Walking with the Dead: The Greatest Good

Each week in “Walking with the Dead,” David Dunham reflects on the latest episode of AMC’s The Walking Dead.
Glen is at a crossroads. Maggie is somewhere out there waiting for him to find her, but Abraham needs him now for a cause much bigger than reuniting with his wife. Glen is forced to choose: save the world or find your wife. The ethical dilemma presented in episode ten reveals the difficulty of demonstrating love in a broken world.
The reality of loving in a broken world is that sometimes our love can have serious negative consequences.Achieving the greatest good for the largest amount of people has long been one criterion by which people determine the value of a choice. Examining outcomes, looking at consequences helps them to determine an action’s ethical quality. Abraham is certainly a utilitarian when he meets up with Glen and Tara on the road. He has one task before him, and his mind is set to that task: get Eugene to Washington in order to save the world. It’s a mission with the highest potential good, nothing else can compare. That’s how he explains it to Glen too. Even more pointedly he says to Tara, “Saving the world is just more important.” Even if Glen does find his wife, Abraham explains, the two of them will eventually die and then their lives will have amounted to nothing. He tells Glen that Maggie is gone, but “There’s no need for you to die. Get back in the truck and do something with your life.”
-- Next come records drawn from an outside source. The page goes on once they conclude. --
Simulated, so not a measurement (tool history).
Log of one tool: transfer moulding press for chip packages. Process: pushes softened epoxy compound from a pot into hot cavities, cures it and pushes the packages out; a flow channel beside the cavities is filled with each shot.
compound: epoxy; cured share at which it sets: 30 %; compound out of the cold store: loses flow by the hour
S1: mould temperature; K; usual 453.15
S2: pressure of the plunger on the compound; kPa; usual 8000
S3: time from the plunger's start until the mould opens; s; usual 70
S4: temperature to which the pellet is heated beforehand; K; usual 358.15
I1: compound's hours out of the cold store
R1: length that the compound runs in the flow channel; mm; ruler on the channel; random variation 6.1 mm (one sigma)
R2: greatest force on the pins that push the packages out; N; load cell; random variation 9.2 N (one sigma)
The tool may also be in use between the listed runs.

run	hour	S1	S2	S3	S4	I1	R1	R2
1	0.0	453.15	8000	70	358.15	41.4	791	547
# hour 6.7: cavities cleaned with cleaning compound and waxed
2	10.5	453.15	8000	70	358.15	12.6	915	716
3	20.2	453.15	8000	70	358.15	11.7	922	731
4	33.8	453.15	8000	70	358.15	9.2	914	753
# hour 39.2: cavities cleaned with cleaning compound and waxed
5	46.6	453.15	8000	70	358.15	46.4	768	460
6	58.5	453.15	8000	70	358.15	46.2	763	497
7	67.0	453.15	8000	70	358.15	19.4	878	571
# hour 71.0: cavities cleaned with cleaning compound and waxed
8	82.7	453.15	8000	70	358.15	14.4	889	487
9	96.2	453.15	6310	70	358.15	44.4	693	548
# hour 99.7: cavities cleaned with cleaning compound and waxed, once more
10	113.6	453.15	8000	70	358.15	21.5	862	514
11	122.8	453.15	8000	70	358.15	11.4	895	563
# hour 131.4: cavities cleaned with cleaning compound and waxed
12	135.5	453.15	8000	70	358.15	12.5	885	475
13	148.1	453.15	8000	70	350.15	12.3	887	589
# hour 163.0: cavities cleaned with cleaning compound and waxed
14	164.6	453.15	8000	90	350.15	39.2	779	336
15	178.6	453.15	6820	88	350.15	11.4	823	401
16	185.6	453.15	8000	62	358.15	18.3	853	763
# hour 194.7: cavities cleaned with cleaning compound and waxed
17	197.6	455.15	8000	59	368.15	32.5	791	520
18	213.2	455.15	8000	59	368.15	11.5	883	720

For Glen the choice is simple, too. How could he choose to pursue any other cause than to find his wife? The “Greatest good” doesn’t mean that much if in the process of saving the world he sacrifices the person most entrusted to him. He must find Maggie. There is a heightened level of responsibility that Glen has to Maggie. There is a level of moral proximity that Glen has to Maggie that supersedes his obligations to the ambiguously defined “world.” Glen regrets not being able to help Abraham and his team, but he doesn’t hesitate. He’s leaving with or without them.
The dilemma presents a question not merely to Glen, but to viewers. What would we do? How do we determine what’s right in this scenario? Tara and Abraham unpack this conversation as they walk together. Abraham tells her she’s a good person for following Glen. She in turn wonders aloud about Abraham’s morality. “Why are you going to Washington?” Is he driving Eugene across the country because he believes he really can save the world? Is he doing it because he’s a good man? What’s his motivation?
It’s not entirely clear what kind of person Abraham is at this point. We know there’s more to his story than what we’re seeing. Fans of the graphic novel know his backstory more fully. But as viewers of the show we are left wondering the same thing Tara is: is this a good man? And in a world as broken and as damaged as this one is, what is the right thing to do? Though our tendency may be to give Glen credit and note his love for Maggie, one can’t help but wonder if he’s simply being selfish.
The reality of loving in a broken world is that sometimes our love can have serious negative consequences. It’s not merely a case of emotional pain, such as with unrequited love, there are also physical, relational, and financial consequences to my loving specific people. Our finitude limits our ability to love all people equally. When I choose to love my children that means sometimes I cannot go meet that person in need. I have made obligations to my children that I cannot continually break. I must choose, sometimes, to whom I will express my love. I cannot love my wife and save the world, sometimes I have to choose.
The ethical dilemma presented to us in this show reminds us that the world’s problems are far bigger than any one person can solve. Love has limits simply as a consequence of its relation to our humanity. The world continues to suffer because our love alone can’t save it.